But that’s not all: Bluefin additionally monitors 300 million public social-media comments per day for the keywords associated with programs and ads.  Out of that huge number there are on average about 10 million comments about TV content. About 1.4 million of those are made in what Bluefin considers the relevant context for a particular show or advertisement, which is about three hours before to three hours after the actual broadcast. These comments pop up primarily in tweets but there are also public Facebook posts and some other media sites. The company also tracks the online activity of the 9.8 million people who have made online comments about television in the last 90 days.

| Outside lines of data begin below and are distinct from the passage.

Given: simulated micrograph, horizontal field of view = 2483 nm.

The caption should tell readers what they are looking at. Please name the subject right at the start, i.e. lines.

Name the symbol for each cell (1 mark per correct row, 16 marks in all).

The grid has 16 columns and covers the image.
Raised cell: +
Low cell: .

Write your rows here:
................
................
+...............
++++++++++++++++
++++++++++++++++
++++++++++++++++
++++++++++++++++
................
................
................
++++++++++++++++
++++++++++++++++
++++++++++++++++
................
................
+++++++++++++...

What does all this add up to (no pun intended)? Based on research originally begun at the prestigious MIT Media Lab, Bluefin Labs is building a business out of creating a context in which television advertisers can understand which ads have more success so that they can make better decisions about where to place their ads in the future. Television producers can also tap into viewers responses and modify content to better please and perhaps increase their audiences.

The effort to better understand audience responses through analyses of social media is still in its infancy. Target marketing is the new Holy Grail for marketing executives. And what Bluefin has been able to accomplish is in some ways impressive.  It has created a context that shows how the same viewers might respond to different ads when watching different shows. It  ultimately provides two measurements as well. The first is “response level,” which counts the number of people commenting on any given show or ad. The second is “ response share,” which indicates the percentage of all responses that a single show or ad has garnered. The company is already attracting some large corporate clients, such as Pepsico, CBS, Comcast, Fox Sports, and Turner Broadcasting, writes David Talbot in the recent print issue of Technology Review.

That’s a remarkable list and it indicates just how important analytics is becoming for broadcasters and manufacturers.TV advertising is big business, after all. It dictates the success or failure of TV broadcasting because companies spend $72 billion annually these days on TV advertising. And  Americans watch a lot of television. According to the Nielson Corporation they spend 20% of their waking hours watching television, some of them multitasking by using their laptops or smartphones at the same time.

Still there are some reasons to be skeptical. For one, as Hill Holiday advertising executive Mike Proulx points out, the connection between social media reaction and the impact of content is still just a theory. There’s no solid evidence to date that proves it is a valid connection. Another major drawback, it seems to me, is that people who actively tweet or post comments on Facebook or elsewhere about television programs are only a subset of the couch potato population, no doubt skewing younger for one thing. What’s more, it’s also becoming more and more common for people to record television shows and watch them at random times, making the correlation between the three hours before and after a broadcast irrelevant for many viewers these days.  

So it remains to be seen if all the effort and advanced expertise that is being poured into advertising analytics and social media will generate better advertising, or whether corporations will still be saying ten years from now what the merchant John Wanamaker said over ninety years ago: “Half of the money I spend on advertising is wasted; the problem is I don’t know which half.”